Effie is a first generation Greek-American who lives on Long Island with her husband and two daughters. When she’s not writing, or posting recipes on her food blog, cheffieskitchen.wordpress.com, you can find her cooking for her family and friends.
Her debut novel, EVANTHIA’S GIFT, is a women’s fiction multigenerational love story and family saga, influenced by her Greek heritage, and the many real life accounts that have been passed down. She continues to pick her father’s brain for stories of his family’s life in Lesvos, Greece, and their journey to America. Her recent interview with him was published in a nationally circulated magazine.
As an avid cook and baker, a skill she learned from watching her Athenian mother, she incorporated traditional Greek family recipes throughout the book.
She holds a Bachelor’s Degree in Theater Arts from Hofstra University.

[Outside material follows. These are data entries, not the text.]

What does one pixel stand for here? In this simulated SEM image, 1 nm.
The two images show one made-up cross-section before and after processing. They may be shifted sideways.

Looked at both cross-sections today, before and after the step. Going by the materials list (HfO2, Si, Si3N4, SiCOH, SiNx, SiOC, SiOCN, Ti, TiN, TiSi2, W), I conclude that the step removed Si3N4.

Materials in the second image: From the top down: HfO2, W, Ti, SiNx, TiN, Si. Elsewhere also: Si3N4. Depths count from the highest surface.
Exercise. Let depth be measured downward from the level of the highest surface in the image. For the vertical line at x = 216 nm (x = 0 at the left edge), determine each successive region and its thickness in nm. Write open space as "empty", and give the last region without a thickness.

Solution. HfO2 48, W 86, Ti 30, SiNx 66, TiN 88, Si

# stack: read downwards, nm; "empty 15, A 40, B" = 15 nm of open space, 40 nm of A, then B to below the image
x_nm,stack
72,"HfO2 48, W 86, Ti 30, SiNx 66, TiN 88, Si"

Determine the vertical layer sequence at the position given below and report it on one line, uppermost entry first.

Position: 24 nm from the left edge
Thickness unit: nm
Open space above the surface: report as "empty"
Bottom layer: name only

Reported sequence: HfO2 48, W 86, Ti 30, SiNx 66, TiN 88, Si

Member of Women’s Fiction Writer’s Association & Romance Writers of America
Effie’s Thoughts on Tradition
Even as a very young girl I was not only proud of my Greek heritage but I also enjoyed all the traditions that went along with it. To me, everything we did was just a little different from the others around me, and that made it unique and special.
Easter seemed to be the holiday that stood out the most as it was almost always a week or more later that the “other” or American Easter. And for Greek Orthodox Christians the day didn’t simply come and go with a quick trip to church and a meal. Our lives revolved around the entire forty days of lent with dietary restrictions and frequent church services. During holy week we would attend church once or twice a day as each service represented a different event in the last days of Christ’s life.
One would think a youngster would hate this. It’s not an easy week. But I loved it. On Palm Sunday the youth group would form crosses out of palms for the priest to hand out, and on Holy Thursday we would stay up late into the night adorning the structure that represented the tomb of Christ with thousands of flowers.
But as a child, a teen or even a young adult I truly didn’t appreciate what went into keeping those traditions alive. Everything was laid out before me, prepared and organized by someone else—my mother. She worked tirelessly to make each holiday perfect. She cooked and baked all the traditional Greek foods and pastries while trying to attend church, clean the house take care of three girls and often hold down a job. Did I mention that on Easter Eve our services start at eleven in the evening and go until about one–thirty in the morning? After that we break out fast with a traditional Greek meal. Yes! At two in the morning. That is another thing I love about our Greek traditions. That and the beautiful resurrection service that takes place outside of the church.
My mother passed away in 2012 and being the oldest daughter I felt it was my duty to carry on the traditions that were so important to her. By letting go of them would be like letting go of a part of her and no one in our family was willing to do that. Mom was proud of were she came from, but she loved this country too. By holding on to the foods she grew up with, the rituals and the music, it was a way for her to hold onto her childhood and the beautiful memories of her youth.
Tradition is about history, memories and family. For your family it may not even be related to a heritage but simply a practice your family has been doing for generations. Never let those special moments slip away. It’s the difference between taking an ordinary day and making it extraordinary.